1006-nodata-handling-and-memory-efficiency.md•2.8 kB
# ASR 1006: NoData Handling and Memory Efficiency in Size Estimation
Status: Proposed
Date: 2025-09-23
## Context
Current data size estimation assumes uniform data density and treats array bytes as fully utilized. In practice, large proportions of pixels can be "no data" values (e.g., 0 for certain Planetary Computer L2A products, -9999 for ESA Sentinel‑2 conventions). When such nodata regions dominate, naive byte counts overstate effective storage or in‑memory footprint (especially with potential compression or masking strategies). We need a consistent approach to optionally discount nodata to produce a *more realistic working set* estimate without promising compression ratios we cannot guarantee.
## Requirement
* Extend `estimate_data_size` to:
1. Inspect per‑asset or item metadata for known nodata indicators (common keys: `nodata`, `no_data_value`, STAC raster extension fields, or sentinel values provided via a configuration mapping).
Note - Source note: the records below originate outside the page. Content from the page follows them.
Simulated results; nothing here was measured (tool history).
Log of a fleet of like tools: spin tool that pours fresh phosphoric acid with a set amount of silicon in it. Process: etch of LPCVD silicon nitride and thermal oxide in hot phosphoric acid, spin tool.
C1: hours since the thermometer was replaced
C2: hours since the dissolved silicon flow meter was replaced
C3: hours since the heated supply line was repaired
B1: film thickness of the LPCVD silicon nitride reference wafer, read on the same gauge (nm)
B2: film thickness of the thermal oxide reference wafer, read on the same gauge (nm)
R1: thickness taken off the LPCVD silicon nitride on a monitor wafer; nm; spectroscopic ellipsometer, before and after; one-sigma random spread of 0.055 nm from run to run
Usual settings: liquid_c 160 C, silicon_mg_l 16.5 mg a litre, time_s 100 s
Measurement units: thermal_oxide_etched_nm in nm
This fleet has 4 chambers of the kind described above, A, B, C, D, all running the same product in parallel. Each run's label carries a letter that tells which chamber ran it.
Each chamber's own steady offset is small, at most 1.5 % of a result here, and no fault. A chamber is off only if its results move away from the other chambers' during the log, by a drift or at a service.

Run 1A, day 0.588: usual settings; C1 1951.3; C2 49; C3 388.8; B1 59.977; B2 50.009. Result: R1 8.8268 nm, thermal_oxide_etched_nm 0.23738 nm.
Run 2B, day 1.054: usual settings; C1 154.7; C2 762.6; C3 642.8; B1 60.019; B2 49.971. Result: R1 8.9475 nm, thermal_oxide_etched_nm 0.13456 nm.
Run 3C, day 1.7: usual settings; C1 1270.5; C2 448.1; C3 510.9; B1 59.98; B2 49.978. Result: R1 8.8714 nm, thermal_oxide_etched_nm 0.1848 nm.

2. When using `odc.stac.load`, leverage data variable attributes (e.g., `attrs.get('nodata')`) if available; otherwise apply heuristic detection (single repeated extreme value across sample chunks if easily accessible without fully loading entire dataset).
3. Provide an optional parameter `adjust_for_nodata` (default: false) to enable nodata discounting.
4. If enabled, compute an estimated *effective data ratio* (e.g., 0.37 meaning 37% of pixels hold meaningful values) and scale the reported byte estimate by that ratio.
5. Report both raw (unadjusted) and adjusted estimates when adjustment is applied.
6. Guarantee fast execution: sampling for nodata detection must bound the number of inspected chunks / windows (e.g., limit to first N assets and small spatial windows).
7. Avoid misrepresentation: always label adjusted values clearly and never hide the raw baseline estimate.
* Provide environment variable overrides (see ADR 0010) e.g. `STAC_MCP_NODATA_SAMPLE_PIXELS`, `STAC_MCP_NODATA_MAX_ASSETS` to tune sampling cost.
* Add tests using synthetic mocked arrays to validate nodata ratio math without network access.
## Implications
* The tool gains additional branching logic; maintain clear separation between baseline size calculation and optional nodata adjustment to keep complexity manageable.
* Requires documenting limitations (e.g., not a compression guarantee; masked rasters vs actual disk layout may differ).
* Future JSON mode must include `raw_estimated_bytes`, `adjusted_estimated_bytes`, and `effective_data_ratio` fields (when applicable) for contract stability.
## Alternatives considered
* Full histogram or sparse encoding simulation — rejected as overkill and potentially slow.
* Automatic always‑on nodata adjustment — rejected; some users prefer raw totals.
## Addendums
* None yet.